This post originally appeared at https://www.badgerinstitute.org/latest-crime-figures-show-a-milwaukee-in-trouble/

2022 drop still leaves crime levels in city well above those as recent as 2019
Police vehicle on road with city skyline in background

When Milwaukee’s year-end crime figures for 2022 were released, Mayor Cavalier Johnson and Police Chief Jeffrey Norman touted their success in lowering crime levels. Johnson said, “There were some very positive trends that emerged in 2022, but I’m not here to celebrate.” Norman echoed that by saying, “I’m pleased to report overall violent crime within the city is down 7%. Again, overall violent crime in our city is down 7%.”

Although cautious in their optimism, both leaders are misdirecting Milwaukeeans about the state of public safety in the city.

Milwaukee is significantly less safe than it was a short time ago.

First, overall reported crime is down from 2021 levels. Part I offenses, the most serious crimes, fell from just over 34,000 to roughly 29,000 — a nearly 15% decline.

But that is misleading because 2022’s lower levels are relative to 2021’s abnormally high incidence of crime. In other words, you might lose elevation descending a mountaintop, but you had to climb to get to that altitude.

In fact, compared to 2019, overall crime in Milwaukee is up 22.6%, with violent crime up 15.6% and property crime up 26% from three years ago.

Even accounting for last year’s drop, some serious crime categories have spiked since 2019:

  • Homicides have more than doubled (up 121%) and were higher in 2022 than in 2021.
  • Non-fatal shootings jumped from 444 to 877 (up 98%) and were higher than 2021 totals.
  • Aggravated assaults (inclusive of shootings) rose 24%.
  • Auto thefts increased 132%.1
  • Larceny-thefts rose 9%.

Because not all offenses are created equal, it’s worth examining what “total crime” comprises, since these figures can obscure more than they illuminate.

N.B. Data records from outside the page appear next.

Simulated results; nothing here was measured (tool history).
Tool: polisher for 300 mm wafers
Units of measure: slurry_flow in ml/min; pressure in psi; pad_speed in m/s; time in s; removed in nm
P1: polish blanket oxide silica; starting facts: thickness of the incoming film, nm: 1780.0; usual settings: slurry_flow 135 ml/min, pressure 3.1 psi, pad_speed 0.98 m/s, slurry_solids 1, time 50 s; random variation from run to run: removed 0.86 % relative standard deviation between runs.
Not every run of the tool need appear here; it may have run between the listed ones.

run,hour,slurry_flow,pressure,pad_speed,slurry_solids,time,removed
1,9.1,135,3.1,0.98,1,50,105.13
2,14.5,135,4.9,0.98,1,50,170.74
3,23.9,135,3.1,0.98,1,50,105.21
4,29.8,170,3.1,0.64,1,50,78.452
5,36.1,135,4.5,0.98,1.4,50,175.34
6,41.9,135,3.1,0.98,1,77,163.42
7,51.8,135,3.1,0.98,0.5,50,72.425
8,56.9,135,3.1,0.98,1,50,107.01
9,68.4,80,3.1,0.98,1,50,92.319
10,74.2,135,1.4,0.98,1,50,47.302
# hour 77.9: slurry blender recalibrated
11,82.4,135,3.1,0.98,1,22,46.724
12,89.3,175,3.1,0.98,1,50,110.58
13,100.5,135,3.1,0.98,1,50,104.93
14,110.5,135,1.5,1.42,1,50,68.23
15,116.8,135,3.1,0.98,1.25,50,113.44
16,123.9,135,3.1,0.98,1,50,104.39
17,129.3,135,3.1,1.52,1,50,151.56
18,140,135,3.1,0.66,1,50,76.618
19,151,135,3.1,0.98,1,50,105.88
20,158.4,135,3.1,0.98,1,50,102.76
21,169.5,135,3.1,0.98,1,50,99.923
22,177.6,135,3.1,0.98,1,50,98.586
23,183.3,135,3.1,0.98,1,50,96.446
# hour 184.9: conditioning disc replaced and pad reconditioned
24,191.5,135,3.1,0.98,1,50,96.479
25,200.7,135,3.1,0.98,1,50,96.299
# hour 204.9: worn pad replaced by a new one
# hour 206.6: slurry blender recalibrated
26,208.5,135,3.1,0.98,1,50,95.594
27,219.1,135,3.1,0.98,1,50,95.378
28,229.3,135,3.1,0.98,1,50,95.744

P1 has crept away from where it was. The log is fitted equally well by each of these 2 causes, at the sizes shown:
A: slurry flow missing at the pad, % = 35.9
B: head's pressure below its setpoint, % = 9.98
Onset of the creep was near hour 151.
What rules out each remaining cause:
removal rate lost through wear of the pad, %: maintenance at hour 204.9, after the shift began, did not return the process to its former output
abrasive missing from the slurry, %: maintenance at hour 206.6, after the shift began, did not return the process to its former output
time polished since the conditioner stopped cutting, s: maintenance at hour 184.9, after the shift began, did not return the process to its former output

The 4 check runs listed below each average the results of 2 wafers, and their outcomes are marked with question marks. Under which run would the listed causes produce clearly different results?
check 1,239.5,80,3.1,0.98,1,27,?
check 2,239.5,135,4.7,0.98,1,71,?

The total is made up of two categories: violent (murder, rape, robbery and aggravated assault) and property (burglary, theft, auto theft and arson). Violent crime fell 6.3% from 2021 to 2022, less than the 7% Chief Norman claimed — about 650 fewer offenses. Meanwhile, total property crime dropped 18.4%, or nearly 4,400 fewer offenses.

But the total volume of property crime dwarfs the amount of violent crime that occurs. There are far fewer fatal shootings every year than car break-ins. Lumping all crime types together — specifically, property with violent crime — obscures the severity and impact of crime in Milwaukee.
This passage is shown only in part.